By Paul Gardner
The long-ball game -- banging the ball from the back as far forward as possible -- has long been associated with the English style. But I’d say it is less prevalent now than it used to be. The influx of a huge number of foreign players into the Premier League has altered the picture. The game in England (as distinct from the English game) is certainly much more skillful now. But the ghost of long-balls past still stalks energetically among the English stadiums.
Recently a top Premier League team, Tottenham Hotspur, has been criticized for playing the long-ball game. Maybe it’s because of Coach Harry Redknapp, as English as they come. But Redknapp scornfully dismisses the accusations, which really focus on one of his players -- Peter Crouch.
At 6-foot-7 Crouch is surely the tallest player in the Premier League. He plays up front -- as a target man. In theory, he’s the ideal target man -- his height makes him always visible, and should enable him to win anything that’s sent to him in the air.
There you have the essence of the long-ball game, or Route One, as the English call it. Bang the ball up to the big guy, who must win it -- and then? Either he holds the ball while his teammates catch up with it, or he heads or chests it down to a moving teammate. The second option is much more likely -- for the simple reason that he will be closely marked, and the long balls he receives are always difficult to control anyway.

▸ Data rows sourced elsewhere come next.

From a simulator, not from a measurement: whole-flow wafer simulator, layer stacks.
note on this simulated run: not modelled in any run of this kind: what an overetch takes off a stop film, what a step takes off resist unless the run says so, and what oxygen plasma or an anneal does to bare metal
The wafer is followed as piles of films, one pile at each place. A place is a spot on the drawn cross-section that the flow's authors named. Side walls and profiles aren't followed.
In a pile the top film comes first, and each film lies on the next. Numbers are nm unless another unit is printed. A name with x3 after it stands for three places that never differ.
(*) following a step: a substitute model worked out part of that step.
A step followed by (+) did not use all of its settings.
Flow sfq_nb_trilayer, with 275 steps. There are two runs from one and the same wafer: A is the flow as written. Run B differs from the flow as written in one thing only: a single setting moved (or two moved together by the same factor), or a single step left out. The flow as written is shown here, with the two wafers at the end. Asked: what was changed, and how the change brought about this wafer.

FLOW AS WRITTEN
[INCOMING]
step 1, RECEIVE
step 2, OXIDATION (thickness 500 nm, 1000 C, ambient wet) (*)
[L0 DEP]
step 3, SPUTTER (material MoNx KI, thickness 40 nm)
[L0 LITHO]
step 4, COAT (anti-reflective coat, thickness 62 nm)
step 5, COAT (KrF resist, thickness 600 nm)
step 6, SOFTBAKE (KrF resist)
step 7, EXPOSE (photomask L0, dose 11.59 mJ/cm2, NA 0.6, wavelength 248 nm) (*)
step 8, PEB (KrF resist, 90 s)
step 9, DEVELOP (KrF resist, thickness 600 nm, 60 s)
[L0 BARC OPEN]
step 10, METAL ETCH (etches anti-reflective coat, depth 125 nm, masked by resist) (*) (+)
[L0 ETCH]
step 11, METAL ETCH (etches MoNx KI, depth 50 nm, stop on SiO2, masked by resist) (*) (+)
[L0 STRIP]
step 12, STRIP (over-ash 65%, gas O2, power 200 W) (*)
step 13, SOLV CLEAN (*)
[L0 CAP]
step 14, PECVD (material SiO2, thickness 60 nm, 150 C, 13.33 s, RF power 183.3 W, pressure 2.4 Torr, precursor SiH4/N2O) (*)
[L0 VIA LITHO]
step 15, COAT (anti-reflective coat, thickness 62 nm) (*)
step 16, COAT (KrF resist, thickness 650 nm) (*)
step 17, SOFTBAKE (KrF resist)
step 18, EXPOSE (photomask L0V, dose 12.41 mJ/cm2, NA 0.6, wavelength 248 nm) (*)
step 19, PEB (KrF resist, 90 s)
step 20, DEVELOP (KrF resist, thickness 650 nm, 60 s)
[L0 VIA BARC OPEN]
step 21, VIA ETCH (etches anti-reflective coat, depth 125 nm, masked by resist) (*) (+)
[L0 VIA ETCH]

Redknapp has this to say: “If you’re going to have Peter Crouch in your team you have to use him.” Meaning you have to play to his strength -- his height. But Redknapp denies that the balls played to Crouch are aimless wallops. He sees them as accurate passes: “If you can hit a 50-yard pass, it’s a great ball, it’s better than a 10-yard pass or a backwards one.” He then referred to Spurs’ recent game against Aston Villa: “Every time we hit Crouch against Villa, he knocked the ball down and we had chances to score. He is an option when teams fill up the midfield and you can’t pass through them. We have that great option to miss out the midfield, hit him, and pick up things around the box.”
I’ve taken a close look at that game, which was not a particularly attractive event. It finished 0-0. Yes, Spurs did do a lot of “missing out the midfield” -- there were plenty of long and medium-range balls forward, virtually all of them clearly in search of Crouch’s head. I counted 38 such balls, or passes as Redknapp would have us call them.
Redknapp is overestimating their effectiveness. Of those 38 passes, 14 were either intercepted or sailed over his head as he jumped in vain. I counted seven that Crouch was able to head or flick to a teammate, which lead to dangerous action, even a shot, around the Aston Villa goal. Seven out of 38 is not too bad. Most of those chances came from long balls played up to Crouch in or near the Aston Villa penalty area. But Crouch also played deeper, falling back to within 10 yards or so of the halfway line, where he was the target for Spurs goalkeeper Heurelho Gomes’ long goal kicks. A couple of those plays worked quite nicely, too. But no goals.
Contained in Redknapp’s explanation is the strongest argument against the long-ball game. No one is saying that teams should neverplay a long ball. But variation and surprise in attacking methods is essential to catch out good defenders. And the problem with the long-ball game is that it seems always to take over, and to become the only method of attack. It ceases to be the “option” that Redknapp calls it, it becomes the default style.
It begins with the inclusion in the team of a tall target man. Once that guy is on the field, it seems that he becomes more of a lightning rod than a target for long passes, and the Route One mentality takes over. As Redknapp says, if you’re going to have that sort of player on the team, “you have to use him.”
Crouch won most of the head balls against Villa -- but he rarely had any controlof the ball. That may irritate him -- because he is actually not bad with his feet. But 90 percent of the passes he received were long aerial balls. The typical target-man fodder.
Redknapp’s distinction between merely hopeful long balls and accurate passes is a red herring. Not many people would defend the crude version of the style and its monotonous succession of brainless passes. But even when the passes are -- as Redknapp claims Spurs’ are -- accurate, it is still a long ball game, and it still lacks subtlety and variation.
Perhaps worst of all, from being an “option” it becomes a habit that squeezes out other forms of attack -- a passing ground game, for instance.
Upfront for Spurs against Aston Villa, Crouch had as his partner Jermain Defoe. All 5-7 of him. We saw little of him, this was just not his type of game. I counted one shot on goal for Defoe. Yet we know, from his exploits with England, just how deadly a finisher Defoe can be.
Defenders of the long-ball game -- Redknapp among them -- invariably display signs of guilt. They feel the need to exaggerate its effectiveness, and to knock the most likely alternative, a passing game. Redknapp again: “You can pass all day. We’ve seen that recently from teams. People say they are playing fantastic soccer, but they are not winning games.”
My assumption is that he’s talking about Spurs’ great North London Rival, Arsenal. He certainly can’t be talking about Barcelona, now can he? Missing out the midfield is hardly the name of their game.